My father was a huge admirer of the Latin Mass of his youth: he used to say that its great advantage was that wherever you went in the world, the Mass was the same, in Latin, in the universal language, and thus accessible to all. That is a point of view I have not heard expressed for many a year. But there is something in it. The EF, I discovered as I learned it, is very formal: every gesture and every word has its place, and there is no room for variation, which is a good thing. Every Mass, in theory, is exactly like every other Mass. Why is this good? It is good because it reminds us that the Church is Catholic, universal. Of course we all have our particularities, but we need to remember that the universal aspect ought to take precedence. Why? Because the revelation of Jesus Christ is something that makes sense across space and time. It is valid for all times and places. Therefore it seems to me that the Mass ought to be celebrated in a way that emphasises the unicity of revelation and the unity of the human family. We should not be celebrating diversity, but identity; not celebrating difference, but the common heritage we all share.

I think this is one thing that has changed in the last seven years, and this is one of the looked for fruits of Summorum Pontificum: the EF has ‘reminded’ the OF of the ‘catholicity’ of the Church.

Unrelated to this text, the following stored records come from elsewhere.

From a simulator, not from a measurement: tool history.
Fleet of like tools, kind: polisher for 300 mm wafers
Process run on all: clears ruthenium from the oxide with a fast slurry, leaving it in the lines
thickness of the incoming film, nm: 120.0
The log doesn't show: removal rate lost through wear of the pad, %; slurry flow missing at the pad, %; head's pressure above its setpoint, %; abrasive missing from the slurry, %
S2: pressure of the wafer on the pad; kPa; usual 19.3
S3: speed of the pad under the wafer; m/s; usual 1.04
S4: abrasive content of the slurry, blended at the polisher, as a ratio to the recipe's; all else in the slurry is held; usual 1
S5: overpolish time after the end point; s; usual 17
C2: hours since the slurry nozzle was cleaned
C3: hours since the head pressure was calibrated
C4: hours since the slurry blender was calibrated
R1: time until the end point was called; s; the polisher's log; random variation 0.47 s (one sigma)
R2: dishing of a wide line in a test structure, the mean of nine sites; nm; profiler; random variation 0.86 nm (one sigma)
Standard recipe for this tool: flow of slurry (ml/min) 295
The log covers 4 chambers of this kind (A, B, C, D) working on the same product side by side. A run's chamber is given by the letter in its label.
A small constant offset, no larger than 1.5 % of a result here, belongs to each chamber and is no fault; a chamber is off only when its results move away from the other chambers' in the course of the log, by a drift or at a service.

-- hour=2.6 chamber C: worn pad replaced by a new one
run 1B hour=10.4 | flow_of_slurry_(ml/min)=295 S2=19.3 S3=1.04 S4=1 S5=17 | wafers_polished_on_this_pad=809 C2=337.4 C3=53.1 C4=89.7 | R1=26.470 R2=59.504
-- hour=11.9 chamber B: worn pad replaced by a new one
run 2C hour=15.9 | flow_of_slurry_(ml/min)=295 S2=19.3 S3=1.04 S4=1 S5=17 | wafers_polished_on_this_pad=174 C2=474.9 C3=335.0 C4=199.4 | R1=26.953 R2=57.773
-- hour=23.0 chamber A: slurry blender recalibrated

If the horizontal aspect is important, so is the vertical. The EF is clearly old, indeed very old. Codified at Trent, it is much older than Trent, going back to the time of Gregory the Great; in his time it was already old. Moreover, the OF is not ‘new’, in the sense that it is clearly in continuity with the ‘old’ Mass; the ‘new’ Mass is not ex nihilo. So, whether you celebrate one Mass or the other, or both from time to time, you are standing in a millennial tradition, going right back to the time before Pope Gregory. The ancient nature of the Church’s tradition is not something you heard much about when I was growing up, when all the talk was of the importance of ‘relevance’. So it is good that we should feel the worth and weight of tradition, and antiquity. These are useful counter-cultural correctives in this culture of ours, a culture which will one day be in the dustbin of history while the Mass, ever old, ever new, will continue.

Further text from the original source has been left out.